Recommendation System¶

Example of how recommendations look on Carwale

Recommendations are shown on every model page under the heading Alternatives for CarWale and Similar Bikes for BikeWale. For every model, all the other model are sorted according to their recommendation_score in descending order. This sorted list is what appears on the final sites.

The recommendation_score is made up of two parts - collaborative_score and content_based_score

Collaborative Filtering¶

Collaborative filtering is used to calculate the collaborative_score. Collaborative filtering is a technique that can filter out items that a user might like on the basis of reactions by similar users.

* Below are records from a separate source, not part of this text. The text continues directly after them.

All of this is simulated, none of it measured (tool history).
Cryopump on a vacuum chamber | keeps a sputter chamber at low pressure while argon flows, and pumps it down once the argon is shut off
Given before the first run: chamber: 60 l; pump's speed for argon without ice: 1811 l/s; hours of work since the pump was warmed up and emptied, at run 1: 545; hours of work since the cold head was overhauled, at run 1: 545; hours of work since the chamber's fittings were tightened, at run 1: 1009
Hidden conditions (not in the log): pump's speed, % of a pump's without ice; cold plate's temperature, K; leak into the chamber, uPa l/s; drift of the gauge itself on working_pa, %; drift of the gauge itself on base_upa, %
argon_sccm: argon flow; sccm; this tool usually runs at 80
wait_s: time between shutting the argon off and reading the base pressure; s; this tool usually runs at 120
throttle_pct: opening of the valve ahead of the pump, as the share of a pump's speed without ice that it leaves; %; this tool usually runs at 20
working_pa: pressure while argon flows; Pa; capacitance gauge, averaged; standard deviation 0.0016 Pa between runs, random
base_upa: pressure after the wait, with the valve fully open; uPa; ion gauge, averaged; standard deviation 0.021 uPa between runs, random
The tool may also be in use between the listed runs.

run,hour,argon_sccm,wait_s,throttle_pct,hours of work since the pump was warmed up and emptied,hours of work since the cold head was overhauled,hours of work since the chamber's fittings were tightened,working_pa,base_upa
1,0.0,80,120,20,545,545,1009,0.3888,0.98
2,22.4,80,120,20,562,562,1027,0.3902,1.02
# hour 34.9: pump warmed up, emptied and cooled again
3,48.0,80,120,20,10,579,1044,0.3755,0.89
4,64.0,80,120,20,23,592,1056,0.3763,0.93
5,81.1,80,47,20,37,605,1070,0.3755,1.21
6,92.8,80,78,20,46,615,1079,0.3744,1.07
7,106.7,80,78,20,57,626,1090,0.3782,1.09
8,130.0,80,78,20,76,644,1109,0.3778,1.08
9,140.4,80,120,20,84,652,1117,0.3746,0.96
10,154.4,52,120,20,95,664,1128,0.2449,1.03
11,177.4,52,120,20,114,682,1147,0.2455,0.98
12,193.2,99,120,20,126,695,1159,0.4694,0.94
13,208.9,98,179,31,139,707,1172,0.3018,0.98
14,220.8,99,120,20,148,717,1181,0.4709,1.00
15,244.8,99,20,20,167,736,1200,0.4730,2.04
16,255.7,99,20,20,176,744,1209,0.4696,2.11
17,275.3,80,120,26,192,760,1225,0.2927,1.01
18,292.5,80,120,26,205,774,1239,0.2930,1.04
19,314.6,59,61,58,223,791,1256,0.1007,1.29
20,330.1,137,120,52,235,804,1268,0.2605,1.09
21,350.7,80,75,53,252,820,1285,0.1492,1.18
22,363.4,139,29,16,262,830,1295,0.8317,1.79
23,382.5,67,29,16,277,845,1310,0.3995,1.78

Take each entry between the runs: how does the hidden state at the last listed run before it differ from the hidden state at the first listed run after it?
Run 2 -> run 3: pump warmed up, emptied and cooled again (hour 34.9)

To find the collaborative score, we first find sets of users who have -

compared cars,

seen a cars price quote and

seen models

and store them in tables. Let’s call these tables compareUsersList, pqUsersList and modelUsersList. Each one of these tables would look like

list(model, list(users))

Eg.

model1	users
m1	usr1, usr2, usr4, usr5, usr6
m2	usr1, usr2, usr7, usr8
m3	usr1

Then for each unique pair of rows in compareUsersList, which would look like

model1 list(users) associated with model1 model2 list(users) associated with model2

m1 usr1, usr2, usr4, usr5, usr6 m2 usr1, usr2, usr7, usr8

m2 usr1, usr2, usr7, usr8 m3 usr1

m1 usr1, usr2, usr4, usr5, usr6 m3 usr1

Let’s call list(users) associated with model1 as l1 and with model2 as l2.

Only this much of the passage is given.